Mayawati okay with criminals in polls

Written By Deepak Gidwani | Updated:

Of late, the UP chief minister has been reduced to an apologetic state due to a number of criminal cases, involving BSP MLAs and ministers.

Criminals can stay in politics as long as they are not convicted by court. That’s Mayawati’s take on criminals in politics as voiced by her at a meeting on electoral reforms also attended by chief election commissioner (CEC) SY Quraishi and law minister Veerappa Moily in Lucknow on Sunday.

Of late, the UP chief minister has been reduced to an apologetic state due to a number of criminal cases, involving BSP MLAs and ministers. Opposition leaders have lost no opportunity in slamming the UP CM for patronising criminals for electoral benefits. The Dalit leader’s latest posturing on the issue of criminals participating in the electoral process is in direct contrast with that of the election commission.

While Quraishi  asserted that candidates charge-sheeted in criminal cases, attracting a sentence of five years or more, should not be allowed to participate in the electoral process, Mayawati said there was ample scope for such a law to be misused.

“There should be a law to keep criminal elements away from elections. But, at the same time, there should also be adequate safeguards to ensure that genuine candidates are not kept out of the fray only because a criminal case is pending against them,” she said. “Debarring people from the electoral process only because they have been charge-sheeted may lead to large-scale misuse by political opponents,” she added. “Only candidates convicted by courts should be barred from contesting elections,” she said.

The CEC was in complete disagreement as he said, “Personally, I am in favour of disallowing anyone against whom charges have been framed by the prosecuting authority,” he added.

“No mechanism can prevent the entry of criminals in the electoral fray as effectively as the political parties themselves,” he said. “But it appears that there is a virtual competition among political parties to field criminals,” he said.

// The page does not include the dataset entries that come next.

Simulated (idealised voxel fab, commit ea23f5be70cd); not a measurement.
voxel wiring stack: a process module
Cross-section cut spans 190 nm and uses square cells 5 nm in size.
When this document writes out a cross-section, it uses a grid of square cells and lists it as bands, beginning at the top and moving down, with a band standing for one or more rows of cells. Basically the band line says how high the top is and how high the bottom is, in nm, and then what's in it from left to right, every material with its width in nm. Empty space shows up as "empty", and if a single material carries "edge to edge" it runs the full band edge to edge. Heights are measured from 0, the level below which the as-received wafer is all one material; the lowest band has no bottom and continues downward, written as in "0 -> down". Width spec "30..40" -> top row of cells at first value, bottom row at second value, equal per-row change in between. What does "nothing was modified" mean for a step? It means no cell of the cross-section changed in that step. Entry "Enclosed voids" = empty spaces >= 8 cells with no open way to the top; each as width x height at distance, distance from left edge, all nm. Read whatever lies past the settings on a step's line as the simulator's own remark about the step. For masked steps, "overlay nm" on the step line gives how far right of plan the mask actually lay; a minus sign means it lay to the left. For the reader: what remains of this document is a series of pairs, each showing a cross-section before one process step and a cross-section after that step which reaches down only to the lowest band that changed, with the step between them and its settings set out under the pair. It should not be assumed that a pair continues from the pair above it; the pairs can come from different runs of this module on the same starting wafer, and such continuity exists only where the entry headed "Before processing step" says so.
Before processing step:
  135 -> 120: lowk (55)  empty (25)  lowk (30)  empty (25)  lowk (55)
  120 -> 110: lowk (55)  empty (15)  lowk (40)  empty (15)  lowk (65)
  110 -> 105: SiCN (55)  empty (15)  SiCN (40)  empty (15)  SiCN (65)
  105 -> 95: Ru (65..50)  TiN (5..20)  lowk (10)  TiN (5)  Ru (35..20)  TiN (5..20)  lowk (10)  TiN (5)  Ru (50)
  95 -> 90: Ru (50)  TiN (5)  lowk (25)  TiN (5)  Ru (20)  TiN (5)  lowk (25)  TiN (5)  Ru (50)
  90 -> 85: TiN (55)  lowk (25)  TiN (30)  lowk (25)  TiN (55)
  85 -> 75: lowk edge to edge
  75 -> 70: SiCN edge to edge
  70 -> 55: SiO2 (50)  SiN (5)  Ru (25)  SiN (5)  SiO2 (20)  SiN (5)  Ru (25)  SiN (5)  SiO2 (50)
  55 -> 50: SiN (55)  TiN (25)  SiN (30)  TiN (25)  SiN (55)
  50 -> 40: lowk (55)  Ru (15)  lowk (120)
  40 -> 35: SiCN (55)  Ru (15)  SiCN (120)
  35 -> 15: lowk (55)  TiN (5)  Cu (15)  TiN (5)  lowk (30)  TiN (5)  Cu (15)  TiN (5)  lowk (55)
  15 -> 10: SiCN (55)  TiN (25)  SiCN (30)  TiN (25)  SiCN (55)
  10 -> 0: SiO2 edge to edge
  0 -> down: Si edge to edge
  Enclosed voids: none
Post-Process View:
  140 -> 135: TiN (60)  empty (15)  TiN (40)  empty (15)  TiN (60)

Quraishi  also blamed the “sluggish” process of prosecution and conviction in the country which “allowed criminals a free hand in getting power and even become ministers with the result that they even get entitled to official security and misuse their position”.

Mayawati and Quraishi  also differed on election funding. While the CM favoured state funding of elections, the CEC opposed it completely.

Perhaps the only thing the two agreed on was a ban on opinion and exits polls in the country.